My family and I love roller coasters and thrill rides. Over the last five years, we’ve crisscrossed the United States to visit theme parks in California, Missouri, Wisconsin, Ohio, and Florida. For twelve exhausting hours, we’ll zigzag across the grounds, riding our favorites again and again. It’s become a summertime vacation ritual.
Yet with every theme park visit, I hear this complaint: “Hurry up, Mom! You walk so slowly!”
It’s always the same story. Dozens of times throughout the day, I get swallowed up in the crowds as we race toward the next ride. The family stops to give me time to catch up, but their exasperation eventually boils over.
The inherent problem here is our difference of opinion: I don’t think I walk slowly! I move through the park at a brisk pace that’s comfortable for me.
So what does slowly mean, anyway?
This reminds me of an irksome writing rule, one that didn’t make sense to me for a long time: limiting adverbs. Every guide I read admonished writers about adverb usage, but I couldn’t understand what was wrong with them!
A quick search in an early draft of my novel revealed 1,276 “-ly” words! While this includes words such as probably and family, the majority were adverbs I’d employed as modifiers.
In the years since I wrote that draft, here’s what I’ve learned about this pesky part of speech:
1. Adverbs are subjective. My example shows slowly can mean something different to everyone. Replacing walk slowly with a strong, descriptive verb (saunter, shuffle, trudge, or amble) makes the scene more vivid and shows readers how someone moves.
2. Adverbs tell, rather than show. He glanced away sheepishly is a telling sentence. Showing readers what sheepishly looks like — He raked a hand through his hair and averted his gaze — gives readers something to visualize and provides insight into the character.

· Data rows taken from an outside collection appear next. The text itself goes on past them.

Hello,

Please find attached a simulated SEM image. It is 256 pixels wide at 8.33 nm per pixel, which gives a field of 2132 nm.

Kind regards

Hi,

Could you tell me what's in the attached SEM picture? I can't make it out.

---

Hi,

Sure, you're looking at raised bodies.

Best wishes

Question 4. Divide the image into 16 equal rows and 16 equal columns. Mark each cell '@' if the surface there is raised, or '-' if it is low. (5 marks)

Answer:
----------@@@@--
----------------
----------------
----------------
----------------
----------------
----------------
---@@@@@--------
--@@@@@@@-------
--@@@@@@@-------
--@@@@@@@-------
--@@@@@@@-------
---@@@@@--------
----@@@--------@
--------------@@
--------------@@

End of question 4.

3. Some adverbs are redundant. He smiled happily. The radio blared loudly. I’ve also found definitely, extremely, very, and really can often be cut without changing a sentence’s meaning.
But I believe eliminating all adverbs from writing is overkill. Sometimes an adverb is the most concise word choice, in which case, I leave it in.
Author Jessica Bell writes:
“…sometimes [adverbs] just work. They serve a purpose…Not every single action needs to be poetic and unique.”
I couldn’t agree more. How do you feel about adverbs?